Millard Schisler is Researcher at Digital Culture Center / CEBRAP in São Paulo, Brazil
It is wonderful to celebrate International Digital Preservation Day and recognize how much has been accomplished during the past decades, while also realizing how much we still need to work on, evidenced by the people, businesses and institutions struggling with how to deal with their ever-growing digital assets. As I think about our role in transforming this landscape, I go back to the beginning of this century, when Nancy McGovern and Anne Kenney talked about the three-legged stool that was necessary for digital preservation to happen: the organizational infrastructure, technological infrastructure and the resources (human and material). You cannot sit on a stool with just two legs – we need all three to maintain a balance, and one cannot be larger or smaller than another if we are to make the stool functional. I have used this image so much in my talks. With this awareness, another image came into my mind once when preparing for a lecture – if we were to connect all three legs at the bottom, it would provide the stool with extra sturdiness; this strength would come from the role of education within digital preservation.
We are already envisioning the role of an educator, serving as a Digital Preservation Specialist, a Digital Curator or Digital Steward, as a person who is able to bring together all the different factors that are involved in the long-term preservation of digital assets – much like the connectors that reinforce the stool.
However, to further explain the necessity of the role of education within digital preservation, it is imperative to define a few terms. First, to inform, which is to give someone facts or information; this is different than to form, which is to bring together parts or combine to create something. Both are educational processes. We have been informing people about the urgency to think and act on digital preservation for a few decades now through lectures, seminars, conferences, and papers, among others. The role of informing has shaped my experience here in Brazil for the past decade. Nevertheless, you can only go so far by informing people about the important facts and concerns of the preservation of digital assets.
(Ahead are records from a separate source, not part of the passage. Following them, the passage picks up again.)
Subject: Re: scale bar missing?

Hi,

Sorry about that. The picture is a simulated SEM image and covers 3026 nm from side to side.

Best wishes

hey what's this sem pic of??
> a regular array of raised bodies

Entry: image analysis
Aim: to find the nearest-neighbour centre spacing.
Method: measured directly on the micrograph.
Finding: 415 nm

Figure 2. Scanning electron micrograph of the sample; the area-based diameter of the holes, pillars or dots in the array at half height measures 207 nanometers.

It seems now that we need to take further steps to not only inform people, but to also form professionals that can build this field of practice by bringing together all the parts involved in digital preservation. With some degree of frustration stemming from wanting to do more than just inform, a small group of researchers teamed up to work on creating a professional master’s degree in Brazil that revolves around Digital Preservation. This group has also been able to bring together a community of scholars and practitioners that have been discussing this field throughout the country. Our goal is to create a program that will shape professionals that can connect the legs of the stool. Through the idea of a community of students and researchers working together through denser programs and continuous education, we also hope to connect to many other educational programs and communities that are budding around the world that are forming new professionals in this field.